Ethernet service options expand

Opinion
Oct 09, 20032 mins
AT&TNetworkingWAN

* AT&T follows VoIP announcement with Ethernet launch

On the heels of announcing that it intends to layer a voice over IP option to its managed IP VPN services throughout 40 countries during 2004, AT&T added another managed offering to its Ethernet services portfolio.

The AT&T Ethernet Switched Service-Metropolitan Area Network service is a mesh, transparent LAN service that interconnects your business sites. Franco Callocchia, AT&T Ethernet services director, describes it as a “switched Ethernet VPN service for metropolitan, local and regional connectivity.”

The service is available at 50M to 1G bit/sec speeds in 67 metro areas, which translates into about 90 cities and 6,400 office buildings. Callocchia says AT&T can deploy dedicated fiber and managed CPE (a 10/100 or Gigabit Ethernet switch) on your behalf. Or, the carrier can use an existing SONET infrastructure, in buildings where it is already in place, and layer the service on top of that. In the second case, your Ethernet traffic would be encapsulated in SONET, then de-encapsulated at the other end.

It’s getting a tad difficult to distinguish among the six flavors of Ethernet services that AT&T provides. These include Ethernet-to-Internet access connections and Ethernet point-to-point metro and long-haul services.

The good news, of course, is that there are growing Ethernet alternatives out there for those of you needing the large pipes and scalable bandwidth afforded by Ethernet technology. Witness, for example, another encouraging development: Ethernet service provider Yipes completed its $9.5 million Series A equity investment, totaling $63.5 million, last month.
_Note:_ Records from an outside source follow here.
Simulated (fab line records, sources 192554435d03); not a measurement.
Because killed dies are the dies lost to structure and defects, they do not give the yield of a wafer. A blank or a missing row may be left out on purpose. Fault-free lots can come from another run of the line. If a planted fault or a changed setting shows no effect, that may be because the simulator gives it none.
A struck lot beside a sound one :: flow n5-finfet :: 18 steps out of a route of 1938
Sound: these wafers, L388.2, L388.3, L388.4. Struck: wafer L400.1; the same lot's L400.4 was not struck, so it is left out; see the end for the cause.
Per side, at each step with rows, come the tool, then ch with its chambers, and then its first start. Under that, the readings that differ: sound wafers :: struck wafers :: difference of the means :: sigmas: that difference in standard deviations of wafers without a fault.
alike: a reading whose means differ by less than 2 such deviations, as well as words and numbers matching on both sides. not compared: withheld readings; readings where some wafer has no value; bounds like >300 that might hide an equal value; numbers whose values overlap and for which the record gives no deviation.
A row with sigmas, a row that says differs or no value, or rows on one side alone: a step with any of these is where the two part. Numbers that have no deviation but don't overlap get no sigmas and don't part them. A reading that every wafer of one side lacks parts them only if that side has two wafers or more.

Ethernet service options tend to be clustered in the same places. Understandably, they exist in large metro areas with highly populated buildings that justify the installation of local fiber networks. At some point, though, there will be an overabundance of options for these sites, but precious few for out-of-the-way locations. This will pose challenges to enterprises looking to run back-up data centers – if not primary sites – in places where real estate is more affordable, if more fiber or emerging copper-based alternatives do not appear.